He sees the base hits on the baseball field. He watches the bone-crunching hits at the hockey rink. At both venues, he plays the hits while entertaining the masses.
Meet Dieter Ruehle. You probably don’t know him, but his name should be music to your ears.
The organist for Dodgers games at Dodger Stadium and Kings games at Crypto.com Arena, the musical talents of Ruehle have helped make him a creative force — and institution for his unique longevity — at big-time pro sports events.
“I loved it from the beginning,” he said when asked if music/performing was something he took to right away. “I took to classical piano lessons really well and felt comfortable playing at games.”
He also took to his eventual chosen profession at a very young age. So young in fact he could not even drive himself to work (mom drove him).
“I started doing LA Lazers indoor soccer and LA Clippers basketball in 1984 when I was 15 years old. The Clippers changed over to organ recordings after a couple of years, but I remained with the Lazers until the team folded in 1989. The Los Angeles Kings hired me in the summer of ‘89.”
As Wayne Gretzky was helping create new hockey fans in Southern California, Ruehle was providing his own form of assists from the upper reaches of the Forum.
Initially, Ruehle served only as the organist — the only music heard at Kings games was live organ during pregame, in-game and intermissions. In his second year, the team introduced recorded music to its in-game presentation.
“I was the person playing both organ and cassette tapes. Things were beginning to change. The Forum finally got its first center-hung videoboards in 1991, which was my third year with the Kings,” the San Fernando Valley native said.
The addition of video boards created more fan presentation elements like dance cam and kiss cam.
“I needed to adapt,” Ruehle admitted. “As the years went on, recorded music playback went from cassettes to CDs to laptops to DJ’ing. As our in-game shows grew bigger, I still handled all of the live and recorded music until the Kings hired our first in-game DJ back in 2014.
“Music playback is now a two-person show, but I still handle most of our in-game music playback and pregame intros while the DJ handles warmups, media timeouts and intermissions.”
Ruehle’s path to his gig was unlikely. It started when he caught a segment during a local newscast.

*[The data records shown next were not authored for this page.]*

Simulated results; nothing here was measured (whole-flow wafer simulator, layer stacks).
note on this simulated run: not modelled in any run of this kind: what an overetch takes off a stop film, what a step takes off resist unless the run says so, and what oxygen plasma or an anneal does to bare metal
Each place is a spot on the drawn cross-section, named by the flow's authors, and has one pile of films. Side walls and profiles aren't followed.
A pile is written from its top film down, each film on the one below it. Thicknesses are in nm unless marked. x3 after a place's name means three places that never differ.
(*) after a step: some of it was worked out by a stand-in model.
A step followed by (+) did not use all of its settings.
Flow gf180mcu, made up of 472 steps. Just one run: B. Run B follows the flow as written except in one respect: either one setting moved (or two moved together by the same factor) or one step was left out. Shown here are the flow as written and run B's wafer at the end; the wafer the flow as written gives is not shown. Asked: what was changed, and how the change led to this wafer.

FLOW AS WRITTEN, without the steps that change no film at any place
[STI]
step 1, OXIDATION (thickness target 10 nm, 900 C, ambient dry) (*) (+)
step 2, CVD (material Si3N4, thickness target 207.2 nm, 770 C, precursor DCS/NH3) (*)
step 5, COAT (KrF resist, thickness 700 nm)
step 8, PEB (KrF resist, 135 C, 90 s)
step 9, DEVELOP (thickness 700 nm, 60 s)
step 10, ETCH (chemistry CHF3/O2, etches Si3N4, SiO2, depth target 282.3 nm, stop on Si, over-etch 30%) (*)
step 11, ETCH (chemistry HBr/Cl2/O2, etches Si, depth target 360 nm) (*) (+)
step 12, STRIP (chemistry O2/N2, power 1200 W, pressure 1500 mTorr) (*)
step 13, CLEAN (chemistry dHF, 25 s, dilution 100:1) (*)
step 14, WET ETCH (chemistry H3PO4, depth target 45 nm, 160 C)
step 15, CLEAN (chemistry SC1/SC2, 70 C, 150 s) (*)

“Even when I was working in Inglewood at 15, what I think truly gave me my start was playing the organ at a Kings game the day after I turned 12 years old. KABC-TV Channel 7 had a story during their local newscasts called Sports Fantasy. It was my sports fantasy to play the organ at a game. It came true on Nov. 19, 1980.”
He was immediately hooked.
“I wrote letters to the teams at The Forum every summer. The Lazers of the Major Indoor Soccer League hired me in 1984, the Kings in 1989 and then the Lakers in 2001. … As they say, the rest is history.”
Ruehle’s workload extends well beyond the nine innings of a baseball game (he started with the Dodgers in 2016 after the legendary Nancy Bea Hefley retired), the three periods of a hockey game and/or the four quarters of a basketball game. In short, he just doesn’t show up to the venue before first pitch and crack his knuckles.
“The amount of practicing and preparing I do at home and the in-arena and in-stadium rehearsals that happen hours before game time are immense,” Ruehle said.
Ruehle has to be extremely attentive. Baseball can be a slow-paced sport. Ruehle also has to be ready to roll with the punches.
“It’s challenging when the home team isn’t playing well, losing by a large amount. It zaps the energy out of the fans. I’m basically playing a live soundtrack to games by reacting to what happens during games.
“At Dodgers games, I’m focused on every pitch. People sometimes think baseball is a slow game, but let me tell you from where I sit, plays can happen quickly. As do many situations. I’ve got to be ready.”
It’s the little things.
“When the Dodgers are hitting and the count goes to three balls, one strike, one out, I usually play a song by the band 311 because the scoreboard literally says ‘311.’ In another situation, sometimes I’ll play the theme to ‘Close Encounters of the Third Kind’ when there’s a ball hit that barely goes foul. The neat thing about playing live is that I can transition from a song into a fan prompt — think Let’s Go Dodgers, Charge! etc. — when I can tell play is close to resuming.”
Ruehle’s workload has extended past Los Angeles. He worked the 2017 and 2018 World Series contests. He worked the Gold Medal men’s hockey game at the Vancouver 2010 Olympics. He worked six Olympics and several NBA and NHL events in Europe and China.
Sean Tabler worked in Game Entertainment for the Chargers at SoFi Stadium before recently joining the Kings.
“We rely on his expertise to ensure music is timely, situational and sustains fan energy,” Tabler said. “Dieter provides a wealth of knowledge and decades of experience in live sporting events. He also continually brings in new ideas that keep our sound fresh. It’s an honor to work with one of the best in the business.”
From behind his organ, Ruehle has witnessed some of the greatest moments in LA sports history.
“It was thrilling to feel the energy in person at both Stanley Cup wins in 2012 and 2014 and Game 7 of the 2010 NBA Finals between the Lakers and the Celtics,” said Ruehle, who also triggers the goal horn at Kings games. “There was definitely extra stress with all of those games … but also a great reward.”